Another major bright spot for the diversified media company was Disney+, its new streaming service. Since Disney+ was launched in November, it has gained over 60 million users. For context, streaming giant Netflix (NFLX) took eight years to garner that many subscribers.
Disney’s newly appointed CEO, Bob Chapek, has unveiled how the company plans to recover from the recent losses. The media conglomerate will leverage the success of Disney+ and find more ways to reach consumers at home, rather than in public spaces, doubling down on its direct-to-consumer offerings.
Mulan Will Debut on Disney+ Next Month
Disney’s streaming offerings include Disney+, ESPN+, and Hulu. Combined, these services have over 100 million paid subscribers globally. Netflix still reigns supreme, with almost 200 million subscribers, but Disney is hot on its heels.
As a way to draw more viewers to Disney+ this fall, Disney will release the live-action remake of its classic cartoon, Mulan. The film was scheduled to debut in theaters this spring, but after several postponements, the movie is now slated to premiere on September 4 as a $30 pay-per-view offering on Disney+. The company has said it is excited about the digital release of Mulan, but it does not anticipate sticking with this model once traditional theaters reopen.

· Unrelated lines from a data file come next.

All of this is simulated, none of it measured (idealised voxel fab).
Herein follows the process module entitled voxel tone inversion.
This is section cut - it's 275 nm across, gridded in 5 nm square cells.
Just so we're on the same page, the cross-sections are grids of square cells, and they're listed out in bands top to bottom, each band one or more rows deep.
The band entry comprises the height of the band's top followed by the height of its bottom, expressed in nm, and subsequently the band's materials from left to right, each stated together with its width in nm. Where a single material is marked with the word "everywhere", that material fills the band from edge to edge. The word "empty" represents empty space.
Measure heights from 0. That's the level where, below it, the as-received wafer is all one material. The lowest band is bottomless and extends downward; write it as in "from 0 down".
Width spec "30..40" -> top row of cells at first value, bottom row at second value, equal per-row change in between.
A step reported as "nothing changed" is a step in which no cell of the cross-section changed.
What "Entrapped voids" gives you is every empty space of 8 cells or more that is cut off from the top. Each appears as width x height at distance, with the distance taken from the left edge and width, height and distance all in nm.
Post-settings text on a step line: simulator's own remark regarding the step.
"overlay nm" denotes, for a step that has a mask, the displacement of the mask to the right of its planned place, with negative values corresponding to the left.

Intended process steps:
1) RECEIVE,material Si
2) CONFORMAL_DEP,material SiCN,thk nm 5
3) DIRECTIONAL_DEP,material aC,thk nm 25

Disney Will Launch a New Streaming Service in 2021
Disney has also announced plans for rolling out a new streaming service focusing on “general entertainment” in 2021. The service will fall under the Star brand, which Disney scooped up as part of its $71.3 billion deal for Fox’s (FOX) entertainment assets in March 2019. Star is a Mumbai-based, Indian TV company which is home to dozens of entertainment and sports channels. Instead of creating original content, the service, which has yet to be named, will offer media from ABC Studios, Fox Television, FX, Freeform, 20th Century Studios, and Searchlight.
Disney, like many companies right now, faces an uncertain future. The company is hoping that revenue from its theme parks and other entities will eventually trickle back. In the meantime it is focusing on streaming, which means viewers stuck at home will have plenty of Disney content to enjoy on the couch.